Of all of the challenges one expects to encounter on a canoeing expedition—bug bites, muddy portages, food made from mysterious soy products—clashing political ideologies is not the first that comes to mind. Nevertheless, two years ago, I found myself sitting around a campfire on an island in the middle of Algonquin Park fighting with my canoe trip leader, Yves, about the nature of the modern political system. I was 17, and in the midst of a seven-day canoe trip along with seven other teens, led by Yves, an outdoorsman and anarchist.
I found out that Yves was an anarchist after our second full day of canoeing, as my friend and I struggled to cook hot dogs over the fire. My whole view of anarchy at the time was a mob of angry peasants yielding pitchforks running around a burning village. Thus, my first reaction to Yves’ anarchist views was not one of curiosity or interest, but rather one of uncharacteristic judgment and hostility. I took it upon myself to argue for the benefits of capitalism and democracy as if somehow I, with my grade eleven education, could provide the arguments the rest of the Western world could not. As we sat around a burning campfire, I listened to Yves’ points, not to learn about his point of view, but with the intention of finding holes in his arguments that I could counter with my own superior arguments.

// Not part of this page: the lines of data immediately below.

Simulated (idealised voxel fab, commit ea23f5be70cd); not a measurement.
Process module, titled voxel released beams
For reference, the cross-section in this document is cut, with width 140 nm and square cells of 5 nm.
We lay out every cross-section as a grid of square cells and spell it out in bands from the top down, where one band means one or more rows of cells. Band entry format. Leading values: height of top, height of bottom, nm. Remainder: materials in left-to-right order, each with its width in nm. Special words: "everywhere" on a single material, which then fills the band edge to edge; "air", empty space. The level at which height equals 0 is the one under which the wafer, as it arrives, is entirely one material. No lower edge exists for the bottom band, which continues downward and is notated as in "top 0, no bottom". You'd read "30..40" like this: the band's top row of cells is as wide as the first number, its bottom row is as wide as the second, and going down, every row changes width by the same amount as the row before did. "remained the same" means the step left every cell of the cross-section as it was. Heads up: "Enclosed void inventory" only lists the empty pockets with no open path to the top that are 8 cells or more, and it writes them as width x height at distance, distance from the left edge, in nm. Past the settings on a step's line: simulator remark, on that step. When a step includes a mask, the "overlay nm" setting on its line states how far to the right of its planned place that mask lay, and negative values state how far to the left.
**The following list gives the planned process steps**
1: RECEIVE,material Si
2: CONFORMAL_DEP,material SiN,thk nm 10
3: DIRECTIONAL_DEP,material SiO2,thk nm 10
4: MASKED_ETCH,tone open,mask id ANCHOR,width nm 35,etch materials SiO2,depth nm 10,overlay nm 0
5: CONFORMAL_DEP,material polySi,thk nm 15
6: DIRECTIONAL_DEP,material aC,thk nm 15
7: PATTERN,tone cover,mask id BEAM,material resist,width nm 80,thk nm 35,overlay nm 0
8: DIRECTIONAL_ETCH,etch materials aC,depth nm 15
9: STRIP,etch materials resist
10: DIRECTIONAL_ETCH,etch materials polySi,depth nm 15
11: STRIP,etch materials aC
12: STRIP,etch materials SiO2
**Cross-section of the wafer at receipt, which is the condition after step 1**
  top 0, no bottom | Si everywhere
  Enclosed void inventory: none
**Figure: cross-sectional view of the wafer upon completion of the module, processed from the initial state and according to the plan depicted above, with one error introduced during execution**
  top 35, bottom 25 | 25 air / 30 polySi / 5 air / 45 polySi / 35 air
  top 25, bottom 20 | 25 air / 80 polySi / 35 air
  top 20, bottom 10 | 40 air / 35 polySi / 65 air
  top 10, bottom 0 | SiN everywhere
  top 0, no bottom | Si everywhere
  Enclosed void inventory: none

As we hiked long portages through buggy forests and canoed across deep black lakes, I ranted to my fellow trip mates about how wrong Yves was. Upon returning home, when friends and family members politely asked how my trip was, I would emphatically respond with a speech about anarchy. Probably most had been hoping for a one-word answer like “good”.
It was only upon later reflection when I recognized that my reaction to Yves’ opinion was not only overblown, but also indicative of a larger problem. My strong conviction that I was open-minded was only possible because up until meeting this anarchist canoe leader, I never had to be open-minded. My fundamental beliefs had never been challenged. I grew up in a family where my views were not only groomed but also reflected back at me from the community and schools where I spent all of my time. Throughout my life, I had certainly encountered political differences among my friends, but they were always minor in nature- one friend’s parents voted Liberal whereas the other’s voted Conservative- and never led to a major ideological disagreement. Most concerning was that my views were even upheld by the media I consumed— from the newspapers I read to the television shows I watched.
Today, it is increasingly easy to access a variety of ideas and opinions across a range of media platforms, from blogs like Politico to documentaries from Vice. This allows us to shape what forms of media and information we use. This accessibility has the potential to broaden our perspectives, yet can just as easily make it easier to narrow them. Even the most objective media platform delivers the news to the audience through the filter of its own ideologies. We can seek out the news outlets, blogs, and even Twitter feeds, that reflect our own views rather than challenging us to see others’ views. Seeking out media that reflects our ideological beliefs is not inherently wrong. It is natural to feel most comfortable receiving news from a source that we consider to be right.
Nevertheless, if this narrowing is left unchecked, it can lead to the kind of misunderstanding I experienced on my canoe trip. It may seem simplistic, but I think this anecdote reveals that the source of at least some of the extreme political division that we witness today stems from an inability to understand or even tolerate others’ opinions.
When confronted with a dissenting belief, I responded with anger and hostility, rather than openness. I didn’t seek to understand, but to prove wrong. I am not arguing for blindly accepting others’ ideas. I am only arguing that there is merit to be found in others’ ideas, and that the least we can do is to listen and try to understand.